The Pittsburgh Tribune Review examines Pennsylvania’s draconian ballot access laws and the hoops and hurdles that block the path of allowing trans-partisan politics to become reality in America:
Making ballot access extremely difficult for their competitors ensures that the duopoly seldom is challenged. The race for governor between Gov. Ed Rendell and Lynn Swann, his Republican opponent — two miserable choices for governor — probably will not include independent candidate Russ Diamond.
To be on this year’s ballot Mr. Diamond needs more than 100,000 signatures on his petitions to ensure that there will be roughly 67,000 valid ones mandated by the state law.
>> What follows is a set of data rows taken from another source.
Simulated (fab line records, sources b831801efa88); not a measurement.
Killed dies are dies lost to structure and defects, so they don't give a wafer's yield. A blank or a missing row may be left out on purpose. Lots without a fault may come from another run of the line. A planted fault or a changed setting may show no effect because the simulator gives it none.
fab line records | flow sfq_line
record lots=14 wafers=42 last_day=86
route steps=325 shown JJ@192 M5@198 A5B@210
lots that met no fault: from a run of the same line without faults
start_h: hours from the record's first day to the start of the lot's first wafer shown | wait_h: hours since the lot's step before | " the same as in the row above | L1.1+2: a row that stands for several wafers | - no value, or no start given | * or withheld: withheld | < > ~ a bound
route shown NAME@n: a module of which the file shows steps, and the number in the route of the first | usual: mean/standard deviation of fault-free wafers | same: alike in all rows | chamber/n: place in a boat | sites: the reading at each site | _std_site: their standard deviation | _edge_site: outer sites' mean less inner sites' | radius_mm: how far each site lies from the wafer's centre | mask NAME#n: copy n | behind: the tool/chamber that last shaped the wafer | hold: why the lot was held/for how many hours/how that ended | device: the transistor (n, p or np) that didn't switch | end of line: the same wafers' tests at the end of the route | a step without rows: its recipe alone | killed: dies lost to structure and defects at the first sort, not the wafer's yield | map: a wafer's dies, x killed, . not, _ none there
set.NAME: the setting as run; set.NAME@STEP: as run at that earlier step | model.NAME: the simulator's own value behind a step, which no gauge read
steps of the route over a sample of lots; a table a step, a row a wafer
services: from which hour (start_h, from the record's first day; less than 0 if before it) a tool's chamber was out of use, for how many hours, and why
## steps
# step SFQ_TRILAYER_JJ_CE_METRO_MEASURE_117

Rendell and Swann each need to collect 2,000 signatures to be on the ballot. Diamond believes he can get the 100,000 by the Aug. 1 deadline even though he now has only about 5,000.
“It is draconian,” Diamond says. “It’s really high.”
Two miserable choices… that about sums it up. What’s awesome is that more libertarians are focusing on the biggest roadblock to election reforms: these stupid ballot discrimination practices. Lawsuits like this one are a major step towards that goal. If we can at the very least level the playing-field with the entrenched duopoly, we might have a better fighting chance at using our resources for advertising and actual campaigning, not just on getting on the ballot and then burning out our volunteers.
Oddly enough, I’ve been getting near daily emails from the Diamond campaign with loads of activity and have failed in my own duty to cover him (he’s running as an Independent, but from glossing over his surprisingly good-looking website, he’s a good choice for anyone looking for a real alternative in Pennsylvania). If he can get past this incredible hurdle of 100,000 signatures, his leadership in PACleanSweep should make him quite a formidable candidate.